Our new freedom included the right to miss three days of school, in any one semester, without any questions or ramifications. On the fourth day missed, you needed to return to school with a note from your parents detailing why you had missed four days in one semester. If you knew my mom and dad, then you know, this was not an experience you wanted to have. After the sixth day missed, you needed a doctor’s certificate, or you would be expelled from that semester. Again, not an experience you wanted to have in our family.

Within the first week of the semester, we all had one “missed” day on our record. It struck us that we were going to have to be very careful too use our remaining two days for a very good reason. As it came to pass, before the middle of the first semester, we had all skipped school 3 times. Now we were faced with having to attend every single day, for the rest of the semester, without missing even one minute. The alternative was to miss another day and then go ask my dad to lie for me and tell them I was sick. And that was NEVER going to happen!

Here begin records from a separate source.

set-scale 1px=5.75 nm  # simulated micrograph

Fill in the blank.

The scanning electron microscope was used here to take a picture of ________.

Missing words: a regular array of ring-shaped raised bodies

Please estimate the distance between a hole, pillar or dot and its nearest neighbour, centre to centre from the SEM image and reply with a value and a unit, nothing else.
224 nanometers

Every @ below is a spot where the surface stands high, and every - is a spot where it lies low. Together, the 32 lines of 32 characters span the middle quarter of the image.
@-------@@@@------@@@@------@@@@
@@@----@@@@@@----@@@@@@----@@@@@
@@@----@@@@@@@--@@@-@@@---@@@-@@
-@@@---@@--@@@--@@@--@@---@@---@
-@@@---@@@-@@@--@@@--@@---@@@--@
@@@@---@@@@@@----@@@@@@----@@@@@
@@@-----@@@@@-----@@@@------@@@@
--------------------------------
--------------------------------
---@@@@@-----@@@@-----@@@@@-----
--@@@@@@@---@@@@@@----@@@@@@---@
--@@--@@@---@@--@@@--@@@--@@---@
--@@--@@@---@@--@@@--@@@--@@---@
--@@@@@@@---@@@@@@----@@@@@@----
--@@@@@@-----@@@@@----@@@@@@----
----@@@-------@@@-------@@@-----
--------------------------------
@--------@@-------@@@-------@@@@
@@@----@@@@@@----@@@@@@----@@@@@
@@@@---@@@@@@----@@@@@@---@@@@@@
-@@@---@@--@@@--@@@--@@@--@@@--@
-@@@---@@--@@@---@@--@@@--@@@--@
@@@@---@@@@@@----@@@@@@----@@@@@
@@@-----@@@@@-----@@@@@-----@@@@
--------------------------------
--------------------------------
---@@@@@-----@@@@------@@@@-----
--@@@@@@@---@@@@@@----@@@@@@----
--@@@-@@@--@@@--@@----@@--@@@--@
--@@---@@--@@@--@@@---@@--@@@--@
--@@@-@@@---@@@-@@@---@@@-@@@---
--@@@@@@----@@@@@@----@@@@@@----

Inevitably, it came to pass, that I awoke one fine morning with a terrible bout of the flu. Mom said I looked like “death warmed over” and that I had better remain in bed that day. Of course that was not an option for me. If they had to transport me on a travois, I was going to school that day. I got out of bed, pretended to be fine and staggered off to school. Mom told dad she was so proud of my commitment to school. I don’t remember much of that day. I’m not sure how I survived, but at the end of it, I drug my ass home and flopped down on my bed. I can tell you, it took major effort but, I felt I had dodged a “bullet”.

I felt much better in a couple of days, and was even boasting a bit to my buddies, about my toughness and cunning. Then enters “the fickle finger of fate”. It just so happened that my big brother attended the same high school a few years prior to me. He was a legend amongst the teachers. Their first ever student to receive a full scholarship to McGill University in Montreal. This guy had almost obtained sainthood status around the school. His picture was shown in every display case in the school. And of course he was a big ol’ lard ass Angel, who never did anything wrong, and never, ever skipped a day of school.

If he ever did miss a day, which I doubt happened, he would have taken a letter from mom, on his first miss. He would not wait for his fourth like normal kids did. In addition to him, my older sister Murt also studied a few years ahead of me. She was not much less of an Angel than my brother, and was also a favourite of the school staff. Geezus, were these two a tough act to follow. Every time a teacher asked if I was related to either of them, I said no. Basically, I was held to higher standards, and expectations, than I could meet. The looks of pity that I endured, if I did not have top marks in every subject, were crushing. Teachers who had previously taught my siblings, did not hide their disappointment, after spending a semester with me.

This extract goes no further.